Notes from the Epicenter of Texas Child Welfare

Notes from the Epicenter of Texas Child WelfareBy Jesse Booher, Senior VP and Chief Operating Officer at DePelchin Children’s Center

People with passing knowledge of our sector often ask Texas child welfare leaders, “What will it take to change the system?” The answer is simple: change is already happening.

In the last three years, the Texas child welfare system has resided within the vortex of five generational changes. Each of these, on their own, would be enough to drive systemic change. As it stands, all are occurring at once; none occur in a vacuum; and those on the frontlines of serving children and families are left with a disconcerting sense of driving at night in the fog.

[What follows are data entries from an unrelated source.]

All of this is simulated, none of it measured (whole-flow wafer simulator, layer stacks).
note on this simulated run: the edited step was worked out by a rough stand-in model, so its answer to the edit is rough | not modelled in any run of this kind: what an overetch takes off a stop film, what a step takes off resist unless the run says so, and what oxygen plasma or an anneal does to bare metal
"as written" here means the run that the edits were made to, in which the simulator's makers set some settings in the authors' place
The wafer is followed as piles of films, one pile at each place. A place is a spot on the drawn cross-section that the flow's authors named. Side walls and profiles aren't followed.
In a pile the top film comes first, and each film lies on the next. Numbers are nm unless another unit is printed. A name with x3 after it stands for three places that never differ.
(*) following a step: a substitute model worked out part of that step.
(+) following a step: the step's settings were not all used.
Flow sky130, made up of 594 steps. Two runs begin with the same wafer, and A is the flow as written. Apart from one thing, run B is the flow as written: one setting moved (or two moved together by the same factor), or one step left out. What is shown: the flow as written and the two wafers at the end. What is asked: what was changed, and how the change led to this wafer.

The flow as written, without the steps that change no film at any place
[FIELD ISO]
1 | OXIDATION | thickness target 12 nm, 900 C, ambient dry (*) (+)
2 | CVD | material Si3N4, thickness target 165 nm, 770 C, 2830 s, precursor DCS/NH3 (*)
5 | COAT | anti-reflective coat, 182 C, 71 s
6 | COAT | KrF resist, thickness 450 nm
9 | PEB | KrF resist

So, if the question is not “what will it take to change,” then what is a better question? I argue that we should be asking something more nuanced. Are these seismic shifts good for families or the frontline staff who serve them? The honest answer is that no one knows for sure. Despite the uncertainty, a sort of clarity has begun to emerge from those on the frontlines providing services and support. Many of us work in organizations providing services along the continuum from prevention through adoption. With that diverse vantage, we can see a path toward progress and roads to regression.

A Path toward Progress: Renewed respect for the family

The term “child welfare” is an outdated descriptor of our sector. Some quibble over the word “welfare,” but a singular focus on the “child” has created just as many challenges. With an exclusive focus on the “child”, there is a tendency to neglect the importance of the family. However, we know that children thrive in strong families.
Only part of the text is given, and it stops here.